Getting More Out Of A Store
Beleaguered retailers are looking to grow their online presence even as they squeeze more from their physical stores to counter unforgiving rental rates.
Walk into a shopping mall in Singapore, and it is not unusual to see For Rent signs hanging outside multiple store fronts. With landlords unwilling to yield on rental rates, many retailers are choosing to give up their physical outlets in the face of slowing demand and intense competition.
For the whole of 2014, the average monthly gross rents of prime retail space in Orchard Road slipped by 0.8 per cent year-on-year, while those in the regional centres edged up by 1.1 per cent, according to property consultancy Colliers. The firm expects rates to be roughly the same in 2015.
"There are too many shopping centres around but rentals have not come down. We will see a lot of shops closing when their lease ends," said Mr R Dhinakaran, Managing Director at Jay Gee Melwani Group. Indeed, Jay Gee – which distributes a host of lifestyle brands including Levis and Dockers – will be more than 10 stores this year, he revealed.
While some are turning to online sales for salvation, others are looking to squeeze more utility out of their existing physical stores. Star360, a Singapore-based distributor for brands such as Birkenstocks, Cole Haan, American Eagles Outfitters and MBT in the region, is using their outlets as a fulfillment centre and to handle returns for its recently launched ecommerce platform. Shoppers who order from the retailer's online store will get their purchases delivered from one of Star360's outlets, rather than a warehouse.
According to Star 360 founder Andy Chaw, this is part of a broader "O2O" (online to offline) strategy to integrate his digital and physical channels into a seamless experience for his customers. He expects online sales for his group to reach 30 per cent of total revenue in a few years time, although he still believes that brick-and-mortar outlets will remain the key channel to reach customers.
Some industry players are also using their brick and mortar stores as tools for brand building and engagement, and not merely to generate sales. These "concept stores" reimagine the physical space they inhabit, populating it with both online and offline features in one experience.
In the US, General Electric has opened a 2,000 sq foot retail space in Manhattan called STORY that "takes the point of view of a magazine, changes like a gallery and sells things like a store". Every four to eight weeks, STORY will completely change everything from its design to the merchandise it sells based on a theme.

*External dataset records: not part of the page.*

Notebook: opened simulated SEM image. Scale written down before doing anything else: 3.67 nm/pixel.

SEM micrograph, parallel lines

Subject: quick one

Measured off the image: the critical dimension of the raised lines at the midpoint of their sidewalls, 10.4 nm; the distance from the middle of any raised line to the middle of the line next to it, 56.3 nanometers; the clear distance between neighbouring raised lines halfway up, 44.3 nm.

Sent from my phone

Other retailers are going to the end of the spectrum, and looking to generate sales by opening bare bones discount or factory outlets in less prime locations. Homegrown electronics retailer Gain City, for instance, opened a warehouse retail outlet in the industrial estate of Sungei Kadut in June.
Contrary to popular perception, Star360's Mr Chaw said that factory outlets are no longer a platform to unload ageing stock, but a front line sales channel for many brands. "Factory outlets are the ones generating good sales for brands like Cole Haan"
The discount sore has even taken hold online, with ecommerce players like Reebonz and Zalora in Singapore, and JD.com in China, opening digital versions of this retail concept.
To keep rental costs at bay, some players in Singapore are opting to open temporary, or pop up stores in prime areas in order to reach their target audience, albeit for a limited period.
In the U.K, the temporary store concept has been taken a step further. A novel online platform called Appear Hear provides short-term retail spaces that can be rented for a day, a week or a month. Retailers can book spaces that are listed by their owners through this service.If rentals rates here persist at current rates, it may be a matter of time before such innovative space sharing platforms pop up in Singapore.